French shipper CMA CGM SA made an all-cash offer Monday to buy shares of container company Neptune Orient Lines Ltd. , in a deal that values the Singapore firm at around 3.38 billion Singapore dollars (US$2.4 billion) and marks a rare consolidation of container-shipping lines in recent years.
CMA CGM, the world’s third-largest shipping line, has offered to pay S$1.30 per NOL share. It has undertaking from Singapore’s state investment firm Temasek Holdings Pte. Ltd. and its units, which have agreed to sell a 67% stake to the French shipper, NOL said in a filing to the Singapore Exchange.
At that price CMA will pay Temasek about US$1.6 billion dollars, and the move will trigger an offer for the whole of NOL. That offer, which will include US$2.4 billion in cash, comes to around US$5 billion once NOL’s debt is included, people familiar with the deal said.
Singapore law says an acquirer has to make an offer to buy the whole company if its stake is larger than 30%.
The Wall Street Journal reported this month that CMA CGM was the preferred bidder for NOL along with the value of the deal.
The acquisition is the biggest such sale this year in Singapore, which has seen a recent drought in equity fundraising especially in the initial public offering market. The offer represents a 1.6% premium to Friday’s traded price of S$1.225.

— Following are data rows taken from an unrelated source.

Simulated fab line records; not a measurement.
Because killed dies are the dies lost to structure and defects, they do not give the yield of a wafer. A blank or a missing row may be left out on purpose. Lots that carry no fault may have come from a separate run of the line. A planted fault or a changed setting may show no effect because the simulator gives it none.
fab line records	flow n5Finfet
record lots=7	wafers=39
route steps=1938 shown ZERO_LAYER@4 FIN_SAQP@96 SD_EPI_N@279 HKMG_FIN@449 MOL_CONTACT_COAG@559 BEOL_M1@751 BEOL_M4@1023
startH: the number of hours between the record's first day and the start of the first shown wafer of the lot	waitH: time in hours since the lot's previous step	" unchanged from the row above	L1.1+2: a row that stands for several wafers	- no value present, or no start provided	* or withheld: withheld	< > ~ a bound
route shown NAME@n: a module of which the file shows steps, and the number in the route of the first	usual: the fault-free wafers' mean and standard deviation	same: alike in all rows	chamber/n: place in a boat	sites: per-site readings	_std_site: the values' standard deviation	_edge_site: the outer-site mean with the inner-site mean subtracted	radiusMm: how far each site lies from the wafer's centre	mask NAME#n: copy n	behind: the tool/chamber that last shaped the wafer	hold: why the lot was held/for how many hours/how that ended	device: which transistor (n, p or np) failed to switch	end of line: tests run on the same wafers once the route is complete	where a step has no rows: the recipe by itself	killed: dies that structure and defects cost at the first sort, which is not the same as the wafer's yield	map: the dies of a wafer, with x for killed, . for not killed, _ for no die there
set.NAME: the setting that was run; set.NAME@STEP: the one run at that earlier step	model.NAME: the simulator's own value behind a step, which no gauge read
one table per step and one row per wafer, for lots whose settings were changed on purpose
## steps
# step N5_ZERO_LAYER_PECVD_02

“The combined market presence delivered by the transaction would achieve the scale needed to enhance competitiveness for NOL’s operations and offer a clear and sustainable long-term direction for the combined entity. The transaction would enable NOL to grow as part of a larger entity with the resources of the world’s third-largest container shipping line,” NOL Chief Executive Ng Yat Chung said.
Sluggish global trade and overcapacity have hammered even the biggest shipping lines, forcing many into alliances and cost-cutting. Many blame the industry’s fragmented nature for its struggles. With few companies controlling more than 5% of the market, reducing the glut of ships is taking longer than many industry observers had anticipated. NOL handles about 3% of global container volumes.
Even so, consolidation has been rare. Several potential takeover targets, such as NOL, are controlled by sovereign-wealth funds and state investment funds, which can afford to ride out the industry’s boom-and-bust cycle. Others are private or family-controlled outfits, which often take similar long-term views.
NOL’s Asia-to-Americas routes would fill a weak spot for CMA CGM, whose executives have said they are looking to expand into new territories.
“At a time when the shipping industry is facing strong headwinds, scale is more critical than ever to capitalize on synergies and capture growth opportunities wherever they arise,” CMA CGM Vice-Chairman Rodolphe Saadé said. “We recognize the strategic importance of Singapore as a key hub for the maritime industry and we are committed to reinforcing its regional leadership.”
NOL had been searching for a buyer for months. The company reported a $96 million loss in the third quarter and sold its profitable logistics business, APL Logistics Ltd., for $1.2 billion to Kintetsu World Express Inc. in May.
CMA CGM faces pressure to expand as two state-owned Chinese shipping giants, China Ocean Shipping Co. and China Shipping Group Co., are in advanced talks to merge. CMA CGM employs about 22,000 people world-wide and manages a fleet of 470 ships.